Born in a family of uber-successful people, Soha’s story remains a pleasantly humble one. Mother, Sharmila Tagore was an icon, her father needs no introduction, and despite the initial hiccups, by the late 90s and early 2000s, Saif had established himself as the fourth Khan after Shah Rukh, Salman and Aamir.
It was obvious for fans of this family to anticipate a grand debut from the Pataudi daughter. However, Soha was more interested in getting a good education and trying out other fields, instead of jumping in showbiz with an incomplete degree. She decided to study modern history at Balliol College, Oxford after attending The British School in New Delhi, and then pursued a Masters in International Relations from the London School of Economics and Political Science.

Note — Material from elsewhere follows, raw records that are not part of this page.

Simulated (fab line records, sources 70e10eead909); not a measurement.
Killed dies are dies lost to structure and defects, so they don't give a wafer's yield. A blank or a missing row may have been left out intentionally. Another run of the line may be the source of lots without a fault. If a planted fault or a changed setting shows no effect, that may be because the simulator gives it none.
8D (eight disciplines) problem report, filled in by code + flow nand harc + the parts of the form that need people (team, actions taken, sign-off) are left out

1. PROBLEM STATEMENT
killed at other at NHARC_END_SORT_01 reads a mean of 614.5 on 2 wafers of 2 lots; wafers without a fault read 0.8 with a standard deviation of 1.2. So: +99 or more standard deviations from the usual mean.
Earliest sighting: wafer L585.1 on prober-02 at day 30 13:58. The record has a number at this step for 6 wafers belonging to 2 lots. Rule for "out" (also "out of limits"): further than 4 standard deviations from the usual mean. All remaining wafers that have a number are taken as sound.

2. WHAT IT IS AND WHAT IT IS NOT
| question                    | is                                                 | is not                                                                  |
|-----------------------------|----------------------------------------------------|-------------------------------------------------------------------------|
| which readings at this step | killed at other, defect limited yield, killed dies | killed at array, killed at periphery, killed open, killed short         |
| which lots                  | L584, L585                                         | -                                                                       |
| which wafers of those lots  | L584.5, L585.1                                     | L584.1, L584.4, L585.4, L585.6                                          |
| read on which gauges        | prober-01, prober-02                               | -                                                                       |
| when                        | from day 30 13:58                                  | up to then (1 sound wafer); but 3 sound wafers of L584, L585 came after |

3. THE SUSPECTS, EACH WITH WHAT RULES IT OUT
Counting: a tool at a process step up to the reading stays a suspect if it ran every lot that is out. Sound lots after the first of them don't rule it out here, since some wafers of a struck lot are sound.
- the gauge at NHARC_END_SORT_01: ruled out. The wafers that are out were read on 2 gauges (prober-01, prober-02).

Surprising a lot of people, her family included, the youngest Pataudi kid took up a 9-to-5 job with a financial giant and moved to Mumbai, where colleagues would often quiz her on her unconventional career choice; she had her eyes on a secured position in the MNC’s London-based headquarters.
But things didn’t roll out the way she had imagined, and the monotony of the profession started to get under her skin. It was during this time, ace film actor and director Amol Palekar approached her with a movie he was planning to make. Based on Rajasthani folklore, the film would feature Soha essaying the character of a rural village bale, draped in the native regalia.
The costume drama could have been the perfect debut for Soha, exhilarated about which, she put down papers in her organisation, only to gather that Amol Palekar had had a change of heart and would now approach this project in a new light. The film was released later with Shah Rukh Khan and Rani Mukherjee in lead roles. You guessed it right, it was Paheli.
Soha, on the other hand, had ended up jobless and alone in Mumbai. Around this time she was offered the movie, Dil Maange More. It had three female characters contesting each other to win one man played by Shahid Kapoor. After the narration, she was asked to choose from any of the three characters and she picked the role of Neha, an aspiring air hostess who breaks up with her college-time-sweetheart to make a career in the aviation industry and pursue a better life in a city.
“I chose Neha because she is ambitious. At the young age of 21, she chooses her career over her boyfriend. It was again a wrong decision taken by me because in Hindi films, actresses keep their partner over any other thing,” shares the actress.
The thing with Bollywood is, the one who gets to keep the hero in the end, is always the lead actress. Others finish as supporting cast. That is exactly what happened with Soha. She was the second or the third lead in her debut while Ayesha Takia won all praise as the “heroine”.
But we doubt Soha would have had it any better even as the one who kept the hero at the end. Dil Maange More panned badly at the box office. Perhaps four people saw that film and all four wanted a refund. Actually, no. We are exaggerating. But you get the idea. The reviews were horrible, critics had ripped the movie asunder, and shown no mercy toward the debutant actress either.
One critic wrote that she looked like her mother but acted like her father. This turned her so upset, she buried herself in the pillow for hours with her mobile switched off, imagining the whole world must be laughing at her. Elder brother Saif came to her rescue, took her out for a nice meal that day, and broke down to her the ways of Bollywood.
Soha’s performance in Rang De Basanti, that released two years later, was widely appreciated. She then went on to essay subtle roles in serious films, and glimpses of her iconic mother flickered through her expressions often.
She could never attain a star status others in her family enjoy, now Kareena Kapoor Khan added, but with time proved herself to be a bankable actress. Barring a few selected ones, the mother of one has now distanced herself from the movies and has ventured into other mediums of self-expression. Her first film, Dil Maange More remains to be a decision she rues to date, nevertheless.